Virginia Beach, Va. - Several sabal and jelly palms that call the Virginia Beach Oceanfront home are on their way out, in hopes that they'll be replaced before Memorial Day Weekend.
Why you ask? It's all because the palms are brown, and some are even dead.
"We've had an extremely harsh winter this last winter. And then, with the prior one, it was like a one-two punch," said Rachel Cook, general manager of the Jungle Golf on Pacific Avenue.
Crews have been on the move at the Jungle Golf to replace several palms that did not make it through the winter.
Cook says in the past, she and her team have wrapped the trees and even used spray to protect them from the elements. But this go-round, a lot of the palms didn't make it.
"The cold, then the ice and just yeah, they got a beat down," said Cook.
In just a matter of days, hundreds of people will be on the Oceanfront. So, in order to improve the aesthetics of the city for visitors, city officials want the brown palms to look more healthy and green.
"Some of them have weathered the storm and weathered the winter and have been there for years. And some of them only a year," said Symsi Houser, operations coordinator for the city's landscape management division.

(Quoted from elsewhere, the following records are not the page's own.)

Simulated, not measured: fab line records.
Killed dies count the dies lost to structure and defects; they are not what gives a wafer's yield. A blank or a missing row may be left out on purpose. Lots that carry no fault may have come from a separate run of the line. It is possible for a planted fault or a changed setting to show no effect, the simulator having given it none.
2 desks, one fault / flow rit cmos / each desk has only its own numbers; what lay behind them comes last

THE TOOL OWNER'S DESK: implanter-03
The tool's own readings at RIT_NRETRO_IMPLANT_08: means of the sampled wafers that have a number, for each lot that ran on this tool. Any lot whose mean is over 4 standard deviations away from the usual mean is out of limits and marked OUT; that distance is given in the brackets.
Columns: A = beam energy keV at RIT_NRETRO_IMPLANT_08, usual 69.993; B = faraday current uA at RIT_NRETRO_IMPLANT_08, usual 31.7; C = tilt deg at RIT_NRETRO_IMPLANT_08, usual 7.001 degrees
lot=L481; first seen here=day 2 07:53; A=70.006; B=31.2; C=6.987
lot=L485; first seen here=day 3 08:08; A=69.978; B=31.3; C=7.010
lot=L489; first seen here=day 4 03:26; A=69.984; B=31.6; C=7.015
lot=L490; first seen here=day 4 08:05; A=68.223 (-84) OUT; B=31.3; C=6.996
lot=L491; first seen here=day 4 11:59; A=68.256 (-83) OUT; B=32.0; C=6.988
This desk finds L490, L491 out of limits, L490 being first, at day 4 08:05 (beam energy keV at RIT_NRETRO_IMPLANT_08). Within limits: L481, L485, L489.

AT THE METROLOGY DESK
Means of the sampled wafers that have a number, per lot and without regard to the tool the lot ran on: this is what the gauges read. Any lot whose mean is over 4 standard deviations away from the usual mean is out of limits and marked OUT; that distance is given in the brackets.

Houser says the city is responsible for several of the non-native palms at Neptune Park at 31st Street. Most of the palms on the strip, however, belong to hotels and businesses, which they'll have to replace themselves.
"They got rotten inside. That's where all their growth comes, right out that top right there," said Houser.
Folks are busy getting the brown trees replaced with new ones before the holiday weekend.
"It makes it look like a summer destination and a more tropical feel and beachy," said Cook.